SA electoral reform could lead to a bigger ANC
Mixed model may result in smaller parties being squeezed out of the political system, webinar told
Reform of SA’s electoral system into a mixed model, combining proportional representation and constituency elections, could squeeze out smaller parties and result in a bigger majority for the ANC, a webinar hosted by Business Day heard on Wednesday.
The electoral system, which has been in place since 1994, is under review after a Constitutional Court decision a year ago. It found the system was not consistent with the constitution because it did not make provision for individuals to stand for election.
A ministerial advisory committee produced a report for Home Affairs minister Aaron Motsoaledi last month, advising on the options. The pure proportional representation system has been blamed for undermining accountability by makiing MPs accountable to party bosses rather than voters.
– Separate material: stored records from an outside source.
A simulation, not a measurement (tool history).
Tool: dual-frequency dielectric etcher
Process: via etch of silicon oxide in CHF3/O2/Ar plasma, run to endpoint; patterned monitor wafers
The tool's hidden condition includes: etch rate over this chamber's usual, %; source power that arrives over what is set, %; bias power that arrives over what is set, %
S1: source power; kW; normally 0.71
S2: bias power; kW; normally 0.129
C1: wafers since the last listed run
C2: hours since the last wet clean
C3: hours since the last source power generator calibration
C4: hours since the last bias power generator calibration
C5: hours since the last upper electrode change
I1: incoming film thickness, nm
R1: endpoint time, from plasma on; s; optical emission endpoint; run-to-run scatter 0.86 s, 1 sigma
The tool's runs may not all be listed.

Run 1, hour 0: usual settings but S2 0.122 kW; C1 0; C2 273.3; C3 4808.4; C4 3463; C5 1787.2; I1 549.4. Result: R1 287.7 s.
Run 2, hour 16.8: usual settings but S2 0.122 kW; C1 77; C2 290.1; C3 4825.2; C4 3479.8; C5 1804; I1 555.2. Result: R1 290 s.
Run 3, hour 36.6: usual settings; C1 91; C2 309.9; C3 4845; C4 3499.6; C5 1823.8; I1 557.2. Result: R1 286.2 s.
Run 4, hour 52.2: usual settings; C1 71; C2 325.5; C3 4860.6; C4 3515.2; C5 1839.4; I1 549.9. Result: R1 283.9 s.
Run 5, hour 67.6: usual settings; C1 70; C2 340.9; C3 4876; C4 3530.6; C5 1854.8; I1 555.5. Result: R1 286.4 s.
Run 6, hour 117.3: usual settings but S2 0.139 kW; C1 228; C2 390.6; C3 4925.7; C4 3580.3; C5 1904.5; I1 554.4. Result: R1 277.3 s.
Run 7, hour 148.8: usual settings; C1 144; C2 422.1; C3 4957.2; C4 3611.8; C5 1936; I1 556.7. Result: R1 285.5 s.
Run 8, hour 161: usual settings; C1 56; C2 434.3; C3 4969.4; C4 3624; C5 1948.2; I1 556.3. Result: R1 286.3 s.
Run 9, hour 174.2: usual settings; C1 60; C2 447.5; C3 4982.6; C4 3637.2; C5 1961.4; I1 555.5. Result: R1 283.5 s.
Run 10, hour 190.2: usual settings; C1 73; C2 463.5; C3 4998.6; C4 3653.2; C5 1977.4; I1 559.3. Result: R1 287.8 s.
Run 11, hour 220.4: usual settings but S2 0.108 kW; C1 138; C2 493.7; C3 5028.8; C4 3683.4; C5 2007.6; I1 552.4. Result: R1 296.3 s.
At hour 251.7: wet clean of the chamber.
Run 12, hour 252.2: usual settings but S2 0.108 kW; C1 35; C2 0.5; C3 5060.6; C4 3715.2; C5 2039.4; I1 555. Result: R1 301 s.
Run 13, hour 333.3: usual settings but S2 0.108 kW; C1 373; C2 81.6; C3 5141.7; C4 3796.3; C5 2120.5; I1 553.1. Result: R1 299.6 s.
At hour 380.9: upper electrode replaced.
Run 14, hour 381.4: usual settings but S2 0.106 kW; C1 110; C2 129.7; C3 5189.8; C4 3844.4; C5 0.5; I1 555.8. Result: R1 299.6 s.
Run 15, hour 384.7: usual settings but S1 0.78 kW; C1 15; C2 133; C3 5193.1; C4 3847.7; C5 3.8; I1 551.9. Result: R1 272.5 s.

Sithembile Mbete, the spokesperson for the advisory committee and a political analyst, said two options had emerged: a minimalist one, in which the existing proportional representation system was tweaked to allow individuals to stand as parties; and a more thorough reform, in which 200 public representatives are elected from party lists by proportional representation and 200 from constituencies.
Henning Suhr, the country representative of Germany’s Konrad Adenauer-Stiftung (KAS), warned that while a constituency-based element to voting would lead to a better connection between public representatives and the people, the result could be a greater number of ANC representatives in parliament. Germany has a hyrid electoral system.
“Smaller parties, with less than 3% of the vote, will have more trouble getting elected,” Suhr said. “At the moment they are contesting for a pool of 400 votes and in the future they could be contesting for a pool of only 200 candidates.”
In a “first past the post” election the winner of the seat takes all and votes cast for unsuccessful candidates are discarded. In a proportional representation model every vote counts for the final tally.
Panelists, who also included former constitutional negotiator Roelf Meyer, who is lobbying for electoral reform through the Inclusive Society Institute, also discussed whether constituency-based elections were guaranteed to translate into greater accountability.
Besides giving all citizens the right to stand for election, the Constitution also requires the national assembly to reflect voting results proportionally.
Meyer said that because proportional representation would allow greater representivity of smaller parties it was chosen by the drafters of the Constitution, and was therefore an essential principle.
“Without proportionality one party can completely dominate. We have seen what happened in the past. That is how the National Party dominated the political scene for 40 to 50 years,” he said.
The Inclusive Society Institute favours a mixed model with some public representatives elected through a party list and others via multi-member constituencies, in which there are three to seven MPs in each constituency.
“That is why the hybrid idea can help accountability, which is something we are all crying out for. It can bring about more accountability than is currently in the system,” said Meyer.